I really shouldn’t say it, but I just love what the water does.

Another strange and striking evening at Slak, last week.

I haven’t been to a Calmer evening for a while, but was drawn to a strong line up featuring Doveman and David Thomas Broughton. I also managed to drag my son along to his first Calmer evening, and am now hoping that it was suitably cool for him.

Actually, I don’t care much – I’m still and always impressed by just how damn groovy the whole Calmer scene is – I tell you I’d’ve been very happy to have had anything as good when I was seventeen. He should be grateful, I reckon.

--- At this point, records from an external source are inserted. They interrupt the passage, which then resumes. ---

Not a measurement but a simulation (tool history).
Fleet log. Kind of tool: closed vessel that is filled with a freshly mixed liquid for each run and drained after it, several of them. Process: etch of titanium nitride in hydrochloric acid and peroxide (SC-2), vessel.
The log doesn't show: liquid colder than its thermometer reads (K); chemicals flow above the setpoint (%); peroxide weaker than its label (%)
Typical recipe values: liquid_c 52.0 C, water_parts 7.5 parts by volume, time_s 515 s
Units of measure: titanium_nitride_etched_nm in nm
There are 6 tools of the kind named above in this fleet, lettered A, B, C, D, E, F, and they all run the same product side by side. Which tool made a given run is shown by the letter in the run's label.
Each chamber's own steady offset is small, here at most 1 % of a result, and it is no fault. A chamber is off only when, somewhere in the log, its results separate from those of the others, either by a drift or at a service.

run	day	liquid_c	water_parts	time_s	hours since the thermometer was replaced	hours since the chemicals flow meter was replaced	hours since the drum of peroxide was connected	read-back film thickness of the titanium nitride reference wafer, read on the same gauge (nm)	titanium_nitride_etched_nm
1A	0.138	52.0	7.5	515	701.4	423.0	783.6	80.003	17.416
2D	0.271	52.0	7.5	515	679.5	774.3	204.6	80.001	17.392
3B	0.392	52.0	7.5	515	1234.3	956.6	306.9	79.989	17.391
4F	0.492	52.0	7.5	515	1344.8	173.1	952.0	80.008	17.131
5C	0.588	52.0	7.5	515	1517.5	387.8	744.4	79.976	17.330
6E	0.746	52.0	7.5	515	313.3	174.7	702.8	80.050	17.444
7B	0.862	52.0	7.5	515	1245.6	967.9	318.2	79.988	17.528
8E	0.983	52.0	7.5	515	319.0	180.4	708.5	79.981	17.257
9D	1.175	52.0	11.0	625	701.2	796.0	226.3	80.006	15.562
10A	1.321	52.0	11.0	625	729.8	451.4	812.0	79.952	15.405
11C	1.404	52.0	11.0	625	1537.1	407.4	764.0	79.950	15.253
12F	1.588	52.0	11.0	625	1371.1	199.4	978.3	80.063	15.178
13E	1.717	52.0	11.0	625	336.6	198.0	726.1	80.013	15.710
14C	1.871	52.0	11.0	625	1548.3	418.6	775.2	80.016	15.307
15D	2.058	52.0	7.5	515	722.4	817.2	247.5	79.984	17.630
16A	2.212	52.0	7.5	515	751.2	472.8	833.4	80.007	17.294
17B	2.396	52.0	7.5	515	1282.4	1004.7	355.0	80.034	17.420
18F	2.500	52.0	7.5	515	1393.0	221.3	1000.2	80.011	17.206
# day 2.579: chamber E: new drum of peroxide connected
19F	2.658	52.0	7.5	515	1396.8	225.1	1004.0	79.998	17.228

Sam Amidon is a New York guitarist who came on first and played a series of bluegrass and Appalachian numbers on guitar and banjo. It was really well done, and was added to considerably by the atmospheric keyboards added by Doveman in places. Amidon has two albums available on emusic, here and here, the most recent one being a “Pick”, and also garnishing a 7.9 from Pitchfork. I shall have a listen.

Doveman’s mother actually calls him Thomas Bartlett, and he, it turns out, is a bit of a childhood buddy of Amidon – they played together in a number of bands, but I didn’t really enjoy him as much as his mate, although his songs did build up impressively. I can’t say I really warmed to his voice, it was a bit breathy, a bit, well, girly. And while we’re at it, I didn’t like the silly hand gestures he kept using.

(I’m being unreasonable. I’m listening to his record now, and it’s not half bad…)

Both fellers contribute to this Blog, Speak Peppery, which I shall keep an eye on from now on.

David Thomas Broughton

Until now David Thomas Broughton had confined himself to prowling around on the edge of proceedings, adding the occasional backing vocals from the bar, or sitting on stage fiddling with speakers and mixing things, in order to get his trademark strange noises from them.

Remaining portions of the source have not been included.